Paying a language model to be a for-loop.
Inline drifts. Full fan-out goes blind. The shape is a per-step decision.
Loading everything up front performs worse than loading nothing.
Long sessions summarize themselves. Summaries round. Downstream builds on the rounding.
A lesson you can’t find is a lesson you re-learn. Even the system you built to prevent this.
A second pass from the same model is polish, not verification.
A declared capability nothing verifies is a lie waiting to ship.
A gate built ahead of need rots into theater — and its presence implies false coverage.
After writing this post, I got curious whether anyone else was cataloguing these failures, so I went looking. I had no prior familiarity with this research, but two maps stood out.
Fourteen multi-agent failure modes, derived from 1,600+ annotated execution traces. arXiv March 2025; published at NeurIPS, December 2025.
Failure modes of agentic systems under attack, from the Microsoft AI Red Team. Whitepaper April 2025; updated June 4, 2026.

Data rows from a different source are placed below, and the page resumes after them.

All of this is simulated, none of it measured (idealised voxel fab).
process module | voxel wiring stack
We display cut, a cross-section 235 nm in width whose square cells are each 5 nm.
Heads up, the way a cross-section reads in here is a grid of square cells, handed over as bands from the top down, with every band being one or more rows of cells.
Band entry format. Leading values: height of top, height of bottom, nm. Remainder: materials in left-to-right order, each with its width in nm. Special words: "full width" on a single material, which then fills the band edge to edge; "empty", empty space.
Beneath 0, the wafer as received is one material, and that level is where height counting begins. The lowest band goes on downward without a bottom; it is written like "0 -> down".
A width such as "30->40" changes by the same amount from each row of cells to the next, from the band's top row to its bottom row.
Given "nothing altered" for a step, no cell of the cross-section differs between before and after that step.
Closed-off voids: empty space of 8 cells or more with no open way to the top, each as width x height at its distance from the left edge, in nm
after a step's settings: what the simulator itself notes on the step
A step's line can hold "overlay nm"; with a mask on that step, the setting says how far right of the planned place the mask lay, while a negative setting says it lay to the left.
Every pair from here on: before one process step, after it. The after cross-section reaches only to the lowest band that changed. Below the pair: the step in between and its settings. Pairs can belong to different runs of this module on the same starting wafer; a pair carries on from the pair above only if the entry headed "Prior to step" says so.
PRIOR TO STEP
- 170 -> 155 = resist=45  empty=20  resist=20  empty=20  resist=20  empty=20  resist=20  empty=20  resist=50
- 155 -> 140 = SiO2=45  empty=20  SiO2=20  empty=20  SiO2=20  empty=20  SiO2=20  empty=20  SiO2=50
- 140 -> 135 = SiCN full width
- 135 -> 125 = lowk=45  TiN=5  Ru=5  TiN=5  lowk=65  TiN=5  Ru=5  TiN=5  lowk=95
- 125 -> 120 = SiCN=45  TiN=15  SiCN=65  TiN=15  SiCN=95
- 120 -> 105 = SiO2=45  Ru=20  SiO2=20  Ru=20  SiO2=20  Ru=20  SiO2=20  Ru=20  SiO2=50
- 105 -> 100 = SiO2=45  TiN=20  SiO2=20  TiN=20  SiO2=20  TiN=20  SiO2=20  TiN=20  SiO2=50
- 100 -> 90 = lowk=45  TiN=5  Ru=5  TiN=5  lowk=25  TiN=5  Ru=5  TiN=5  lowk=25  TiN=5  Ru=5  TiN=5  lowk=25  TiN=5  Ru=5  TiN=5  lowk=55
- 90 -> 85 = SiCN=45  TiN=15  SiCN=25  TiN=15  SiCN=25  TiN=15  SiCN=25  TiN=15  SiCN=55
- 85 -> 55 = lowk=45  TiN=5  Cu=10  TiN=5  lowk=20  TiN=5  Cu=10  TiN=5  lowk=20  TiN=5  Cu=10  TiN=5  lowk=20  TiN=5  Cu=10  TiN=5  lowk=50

A few of the modes above I haven’t found on either map — the evidence-surface fork (B5), the corrupting join (B6), the correct number that reads false (B7). Not because they’re exotic: Berkeley measures benchmarks, Microsoft measures attack surfaces, and this catalog measures output that has to be right in front of a paying customer. It isn’t the exhaustive map either. It’s the map of where I’ve actually been.